Peter Damian FEHLNER.  The Collected Essays of Peter Damian Fehlner. Volume 2, Systematic Mariology. Edited by J. Isaac Goff. Eugene, OR: Wipf & Stock, 2023. pp. 275. $37.00 pb. ISBN 9781532663802; $52.00 hb. Reviewed by Clare MCGRATH-MERKLE, Benedictine College.

 

 

      Peter Fehlner, OFM, Conv. (1931–2018) served as a priest and as professor of theology in the Franciscan Institute of Ecclesiastical Studies at the Immaculatum in Frigento, Italy. His published doctoral dissertation was on the role of charity in the ecclesiology of St. Bonaventure. He theorized in the tradition of Bonaventure, Scotus, and Kolbe, writing several books on Mariology, including Mary and Theology: Scotus Revisited (1978), The Great Sign: The Virgin Mother - The Birth of Our Lord Jesus Christ (1999), and St. Maximilian Kolbe: Martyr of Charity - Pneumatologist (His Theology of the Holy Spirit) (2004).

This volume is one of eight and follows closely the first, Marian Metaphysics. Arthur B. Calkins, author of the introduction,  earned a licentiate in sacred theology with a specialization in Mariology from the International Research Institute in Dayton, and a doctorate in the same field from the Seraphicum in Rome. His introduction serves as a good chapter-by-chapter explication and as a summary of Fehlner’s “Marian anthropology.”

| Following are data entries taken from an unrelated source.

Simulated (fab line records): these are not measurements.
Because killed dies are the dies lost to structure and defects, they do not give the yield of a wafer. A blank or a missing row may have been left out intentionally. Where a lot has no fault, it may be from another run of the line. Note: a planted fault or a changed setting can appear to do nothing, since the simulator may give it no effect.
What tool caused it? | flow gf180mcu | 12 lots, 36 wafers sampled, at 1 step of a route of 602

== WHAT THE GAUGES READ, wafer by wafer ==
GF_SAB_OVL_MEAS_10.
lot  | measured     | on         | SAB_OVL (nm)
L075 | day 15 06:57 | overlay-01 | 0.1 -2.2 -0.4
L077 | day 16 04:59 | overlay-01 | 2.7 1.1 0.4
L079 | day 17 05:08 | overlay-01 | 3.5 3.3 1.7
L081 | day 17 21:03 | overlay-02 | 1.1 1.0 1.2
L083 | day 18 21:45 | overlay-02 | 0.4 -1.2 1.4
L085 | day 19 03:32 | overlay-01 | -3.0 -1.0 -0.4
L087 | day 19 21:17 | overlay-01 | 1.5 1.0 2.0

The essays included in this volume were those offered at a series of nine symposia on the topic of Marian coredemption. Also included are other supporting texts. The essays are best understood in light of the first volume, which sets complex metaphysical parameters to past and current debates.
Fehlner outlined in this second volume his take on what he called Marian minimalists and maximalists, the former denying “her a role in the ‘oblatio Christi,’ viz., as coredemptrix.” He asserted, as a maximalist himself, that Mary is “inside the hypostatic union,” an idea he explicated in the first volume, citing Scotus as its origin, and claiming as its basis, in part, two orders of mediation: that of the processions in the Trinity and, ad extra, that of the missions. Thusly, Fehlner held that Mary enjoys a “unique partnership” in the “theandric operations” of her Son. The author further argued that the Redemption depended on Mary’s fiat both to the Incarnation and at the foot of the Cross.

Other topics in this second volume include, among others, Marian coredemption in the Eucharistic mystery, the dependence of the idea of Mary as comediatrix of all grace on her status as coredemptrix, and the predestination of Mary and her Immaculate Conception.

The detailed metaphysics and extensive references found in both volumes make them indispensable for those interested in research into controversies surrounding the proposed and controversial fifth Marian dogma.

That said, further study of the understudied Post-Reformation era would provide important distinctions either missing or undertreated in Fehlner’s analysis. As a scholar of the Post-Reformation era, this reviewer is aware of the efforts of Suarez and others to place not only Mary, but Joseph, as well as priests, inside the hypostatic order. While Aquinas held to the idea that Christ alone mediates in the order of being, the idea took hold, which Fehlner followed (citing Bonaventure), arguing in the first volume for a “Christian metaphysics” that focuses on exemplarism and divine illumination rather than efficient and final causalities. This misconstrued exemplarism was aided by a conflation of procession and mission, and a number of other essentialist mystical doctrines, as detailed in my own study, Berulle’s Spiritual Theology of Priesthood (2018).

            The longstanding challenge of the title of coredemptrix as technically inaccurate and scandalous could be solved by a turn toward a focus on Mary as comediatrix, and not in the order of being, but grace. Therein lies her very human greatness and the essence of a fifth Marian dogma.